MumOnaMission · 23/08/2005 21:15

how do you discipline him / what's your reaction when he screams etc.

Littlestarsweeper · 23/08/2005 21:20

debs is this done very often?

SleepySuzy · 23/08/2005 21:25

Definately don't give in to him. Remove all stimuli, maybe remove him to a safe area for a few minutes.

Cha · 23/08/2005 21:41

Poor you, it sounds like a nightmare. Do you watch any of the Little Angels, House of Tiny Tearaways etc programmes? I know not everyone parents in the same way but I think they have three good messages - give lots of praise, 'a tantrum needs an audience' and be consistent.

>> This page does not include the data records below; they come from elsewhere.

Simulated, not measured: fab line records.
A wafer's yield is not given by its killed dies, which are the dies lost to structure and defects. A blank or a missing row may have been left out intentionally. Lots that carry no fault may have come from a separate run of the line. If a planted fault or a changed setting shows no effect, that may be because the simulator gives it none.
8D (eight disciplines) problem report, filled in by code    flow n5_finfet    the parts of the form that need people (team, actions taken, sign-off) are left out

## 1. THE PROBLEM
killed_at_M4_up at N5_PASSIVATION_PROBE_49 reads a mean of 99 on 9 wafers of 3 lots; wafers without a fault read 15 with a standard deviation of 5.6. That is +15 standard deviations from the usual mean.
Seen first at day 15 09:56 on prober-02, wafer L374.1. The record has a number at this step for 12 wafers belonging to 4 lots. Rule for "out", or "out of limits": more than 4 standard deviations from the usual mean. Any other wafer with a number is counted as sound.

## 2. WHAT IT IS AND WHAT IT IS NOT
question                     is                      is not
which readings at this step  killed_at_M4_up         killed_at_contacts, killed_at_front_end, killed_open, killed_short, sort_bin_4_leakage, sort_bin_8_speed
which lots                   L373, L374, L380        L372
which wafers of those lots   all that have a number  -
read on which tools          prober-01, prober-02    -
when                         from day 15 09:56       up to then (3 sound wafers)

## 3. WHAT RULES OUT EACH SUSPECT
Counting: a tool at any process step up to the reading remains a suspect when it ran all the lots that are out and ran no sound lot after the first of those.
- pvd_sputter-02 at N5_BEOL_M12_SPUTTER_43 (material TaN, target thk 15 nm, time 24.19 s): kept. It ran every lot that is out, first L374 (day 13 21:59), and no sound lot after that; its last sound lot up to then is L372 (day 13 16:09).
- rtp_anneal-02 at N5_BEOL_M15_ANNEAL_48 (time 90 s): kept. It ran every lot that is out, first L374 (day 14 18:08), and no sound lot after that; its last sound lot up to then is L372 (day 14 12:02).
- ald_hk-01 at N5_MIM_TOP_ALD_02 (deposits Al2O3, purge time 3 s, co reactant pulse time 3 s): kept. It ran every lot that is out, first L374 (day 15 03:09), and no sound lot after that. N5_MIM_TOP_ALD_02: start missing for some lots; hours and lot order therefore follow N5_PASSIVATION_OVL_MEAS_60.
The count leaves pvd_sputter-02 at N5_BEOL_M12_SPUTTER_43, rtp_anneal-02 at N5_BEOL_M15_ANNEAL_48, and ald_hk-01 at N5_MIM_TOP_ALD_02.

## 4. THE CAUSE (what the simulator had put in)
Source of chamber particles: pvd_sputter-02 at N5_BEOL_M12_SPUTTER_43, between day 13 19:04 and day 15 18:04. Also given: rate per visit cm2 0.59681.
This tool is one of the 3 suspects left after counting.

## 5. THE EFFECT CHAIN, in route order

Always tell kids when they are being good / have been good and when they do something really clever / kind / generous etc. They just love it and there is no better way to get them to do the good behaviour again.
When either of my two throw a tantrum or do something really horrible to each other I put them on the other side of a door / in their room for 'time out'. This also gives me a chance to calm down if I feel I am losing it too! You shut the door for as many minutes as they are years old (ie 3 mins for a 3 year old etc). You MUST explain to them before you do it why you are doing it 'I am going to shut you in your room because you pulled your sister's hair out after I asked you twice not to do it'. Shut the door. Do not speak to them until the time is up. Then open the door, explain again why you did what you did and say that you will do it again if they repeat the bad behaviour etc. And then make sure they say sorry!
Be consistent - if you say no, mean it. Do not give in on some ocaisions and not on others. This is a recipe for disaster! It's like gambling - you keep putting money in the slot because you know there is a chance of you winning. It's the same with kids. If they know that you will give in to them eventually, they will keep 'putting them money in the slot' until they get what they want.
I am no expert, so please ignore anything that you don't agree with! It is so much harder to be doing it all on your own, there is no one there to take the pressure off you and to help when you need a break. You are being amazing in asking for help - I really hope you find a way out of this for you and your son.

singlemum · 23/08/2005 22:05

ive been trying alls sorts of things to discipline him but nothing seems to work, ive taken his favourite toys away, put him in his room, on the naughty step, turn telly off. he'll get upset when i do that but then he'll just go bk to being naughty.
I'd admit i have raised my voice befor and i guess u have to keep calm but its hard. everything i say to him he'll just ignore.
Thanks everyone for your advice and i am determined to be stronger with him cos i am too soft.
Thanks Cha your advice sounds really good i will give it ago. I dont get to watch them programmes as by the time i get ryan to bed im usually shattered myself. I hear they are good tho.

OP posts:
Cha · 24/08/2005 11:01

It's grim sometimes, being a Mum. Big hugs, you're doing great. The taking the toys away thing - that's another thing they suggest. You need always to explain clearly - and calmly ha ha - why you are taking them away and how he will get them back ie if you hit me, Spiderman goes in the cupboard and he doesn't come back to play with you until you ... whatever. The thing is to put the toy/s away again the instant the bad behaviour starts again. You will have to do it again and again perhaps but he will get the message, even though it may take a week or two. You just have to stick to it, otherwise it won't work. I sometimes think I am a bit too strict but I do believe that children like to know where their limits are, it makes them feel much more secure.
Have you got a video - or know someone who has? Maybe you or they could try recording the series, it really is just common sense in a 30 minute programme and will show you that the problems you are having with Ryan are very common and that you are not alone!